The new film “Premium Rush” is an all-action hoot with a pinch of old Hollywood storytelling thrown in. Director David Koepp’s knack for finding decent plots and telling them with laudable pace helps the movie to be more than just the next cinematic stepping-stone in the ascent of the movie’s star, Joseph Gordon-Levitt.
In some ways Koepp is more interesting than Gordon-Levitt. The former made “Stir of Echoes” in 1999 and “Ghost Town” in 2008, and those are first-rate Hollywood films. His 2004 “Secret Window” helped Johnny Depp solidify his star status.
Gordon-Levitt will be recognized by American movie-goers and television-watchers alike. After appearing for years in the situation comedy series Third Rock From the Sun, he managed to work his way into adult movie parts. His recent appearances in the great “Inception” and in this summer’s “The Dark Knight Rises” have marked him for name-above-titles stardom.

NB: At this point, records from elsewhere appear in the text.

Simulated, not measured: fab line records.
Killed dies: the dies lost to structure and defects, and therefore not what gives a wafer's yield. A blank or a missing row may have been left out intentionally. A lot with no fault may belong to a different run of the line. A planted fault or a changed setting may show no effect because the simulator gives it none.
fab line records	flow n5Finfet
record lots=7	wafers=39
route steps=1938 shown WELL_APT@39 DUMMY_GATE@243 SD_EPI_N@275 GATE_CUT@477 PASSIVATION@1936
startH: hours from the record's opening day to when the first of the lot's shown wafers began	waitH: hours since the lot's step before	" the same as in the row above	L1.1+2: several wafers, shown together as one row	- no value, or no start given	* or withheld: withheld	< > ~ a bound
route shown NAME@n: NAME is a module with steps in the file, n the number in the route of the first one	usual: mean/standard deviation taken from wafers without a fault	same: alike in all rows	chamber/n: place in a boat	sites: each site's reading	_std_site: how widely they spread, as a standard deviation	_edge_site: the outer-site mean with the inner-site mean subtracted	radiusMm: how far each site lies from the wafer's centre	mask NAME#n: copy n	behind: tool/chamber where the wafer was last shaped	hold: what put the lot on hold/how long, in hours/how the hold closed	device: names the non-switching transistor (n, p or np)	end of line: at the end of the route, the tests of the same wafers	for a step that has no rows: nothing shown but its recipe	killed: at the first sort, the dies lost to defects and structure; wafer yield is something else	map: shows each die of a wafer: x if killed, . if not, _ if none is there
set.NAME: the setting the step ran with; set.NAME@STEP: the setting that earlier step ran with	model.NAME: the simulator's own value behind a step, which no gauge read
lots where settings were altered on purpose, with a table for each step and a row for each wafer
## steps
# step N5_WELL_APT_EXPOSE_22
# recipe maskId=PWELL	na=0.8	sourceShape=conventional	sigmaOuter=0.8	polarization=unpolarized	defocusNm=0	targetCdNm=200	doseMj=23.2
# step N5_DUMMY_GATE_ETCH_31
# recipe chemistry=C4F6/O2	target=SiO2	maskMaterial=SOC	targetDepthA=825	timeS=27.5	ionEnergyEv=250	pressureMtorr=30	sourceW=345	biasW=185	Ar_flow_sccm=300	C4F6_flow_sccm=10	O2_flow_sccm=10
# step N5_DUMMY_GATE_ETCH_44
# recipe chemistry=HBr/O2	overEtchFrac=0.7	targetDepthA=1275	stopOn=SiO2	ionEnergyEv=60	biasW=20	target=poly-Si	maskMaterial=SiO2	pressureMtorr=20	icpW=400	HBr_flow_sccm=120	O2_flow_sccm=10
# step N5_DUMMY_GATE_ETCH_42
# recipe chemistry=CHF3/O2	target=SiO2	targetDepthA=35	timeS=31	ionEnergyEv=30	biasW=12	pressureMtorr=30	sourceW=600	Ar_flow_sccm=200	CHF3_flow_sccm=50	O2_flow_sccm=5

In “Premium Rush” he plays Wiley, an accomplished New York City bicycle messenger who believes in going full-out all the time. Koepp uses a couple of devices to show us what Wiley’s work is like—the film pauses for looks at routes plotted the way Mapquest or Google Maps does them and for what are in real time almost simultaneous examinations of alternate routes through heavy traffic.
.The movie also does some flashing back to tell the four stories which merge in the film. One is about a small Chinese boy waiting on the waterfront for some thug to allow him illegal admission into the U.S. One is about the boy’s mother, Nima, a secretary at a local college who shares an apartment with Vanessa, Wiley’s girlfriend and another bike messenger.
Nima must send her savings of several years to a criminal who will then signal that her son is to be allowed into the country. So the secretary makes a deposit with an underground bank and sends the receipt for the money to the people-smugglers via bike messenger—via Wiley.
She doesn’t take it herself because she is being followed by a crooked cop (Michael Shannon) who is trying to steal the receipt at the behest of Chinese gamblers. Soon the cop learns that Wiley has the slip of paper. And that officer is not the only NYC cop trying to run down the traffic-dodging biker.
Much of the movie—really, most of the movie is taken up with wild bike riding action, shot at street level. This is exciting stuff. Early on I thought it might be too exciting. But then I got used to the risks. And Koepp, recognizing that the novelty of the veering and pedaling was going to be lost, added additional tricks to keep the action interesting.
So when we’ve gotten used to Wiley being chased by a cop car and a bicycle cop, suddenly we’re in a race between Security Messenger’s two best bike riders. Or Wiley is escaping a series of arrest attempts in police facilities. The ingenuity of the escape from the seized property garage made this fair-sized sequence late in the story into one of the film’s real attractions.
The movie also takes us to interesting places we’ve not seen before, including a garden behind a nail salon where Nima finds the underground banker and his enforcer.
“Premium Rush” also has its weakness. Though Koepp’s script doesn’t require the gesture, he arranges for a sort of “Hey, Rube!” call to all bike messengers which produces a silly stall at the story’s climax.
But that doesn’t last long. And otherwise “Premium Rush” is a lot of fun, a real action, action, action movie that will keep moviegoers in touch with Gordon-Levitt, one of Hollywood’s rising stars and with David Koepp, one of its under-appreciated directors.